And in my experience, this is true. We have beliefs that power our choices, even if we don’t always know what those beliefs are.
What are your beliefs about exercise that are driving your habits? Here are some examples:
- You believe that exercise is hard, and going online is easier and more fun.
- You believe that if you’re tired, procrastinating or resting will make you happier than if you get off your butt and exercise.
- You believe that If you’re busy, you’ll be happier if you put off exercise.
- You might not actually say any of these out loud, or even admit them to yourself. But your heart believes them (or something similar), and you act on these beliefs.
When it comes down to it, you’ve been making choices based on these beliefs. And that’s what’s stopping you from sticking to a regular exercise habit.
The Good News
Here’s the good news: beliefs are malleable. They can be changed, by your mind. And by backing up your changed beliefs with action.
We hold strongly to our beliefs, but they aren’t set in stone. They are carved in clay.
Here are some beliefs you can try on instead, like a new costume:
- I’m happier when I am outdoors and moving.
- I’m happier when I exercise every day.
- I feel stronger, more powerful, more empowered, more energized, when I exercise regularly.
- I feel better about myself when I exercise.

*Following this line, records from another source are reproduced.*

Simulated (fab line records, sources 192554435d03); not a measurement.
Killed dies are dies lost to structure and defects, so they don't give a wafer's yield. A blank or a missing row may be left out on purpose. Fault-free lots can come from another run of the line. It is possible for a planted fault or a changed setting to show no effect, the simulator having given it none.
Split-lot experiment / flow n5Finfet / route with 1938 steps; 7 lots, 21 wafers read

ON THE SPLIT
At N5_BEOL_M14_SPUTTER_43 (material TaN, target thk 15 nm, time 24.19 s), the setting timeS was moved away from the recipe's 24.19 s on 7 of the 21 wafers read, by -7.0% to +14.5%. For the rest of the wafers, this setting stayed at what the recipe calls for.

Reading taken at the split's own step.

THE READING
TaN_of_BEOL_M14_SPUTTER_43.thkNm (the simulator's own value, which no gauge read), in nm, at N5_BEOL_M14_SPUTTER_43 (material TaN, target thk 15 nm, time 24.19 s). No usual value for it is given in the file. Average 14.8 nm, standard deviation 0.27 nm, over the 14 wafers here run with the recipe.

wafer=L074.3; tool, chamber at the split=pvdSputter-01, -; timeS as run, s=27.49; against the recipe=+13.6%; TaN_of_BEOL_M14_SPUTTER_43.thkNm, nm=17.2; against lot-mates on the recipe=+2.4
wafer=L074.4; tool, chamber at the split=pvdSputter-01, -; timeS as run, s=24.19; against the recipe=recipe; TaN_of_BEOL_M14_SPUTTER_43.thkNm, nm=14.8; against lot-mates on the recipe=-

- I love the sense of accomplishment that comes with a good workout.
- My health matters to me more than going online or watching things.
Say them to yourself. Write them down. Put them into action, and focus on the parts of the action that reinforce them.
In the end, it takes a little time to create new beliefs, but what you’re really doing is creating a new you. Tossing out your old beliefs and carving out new ones is worth the life you’ll be creating.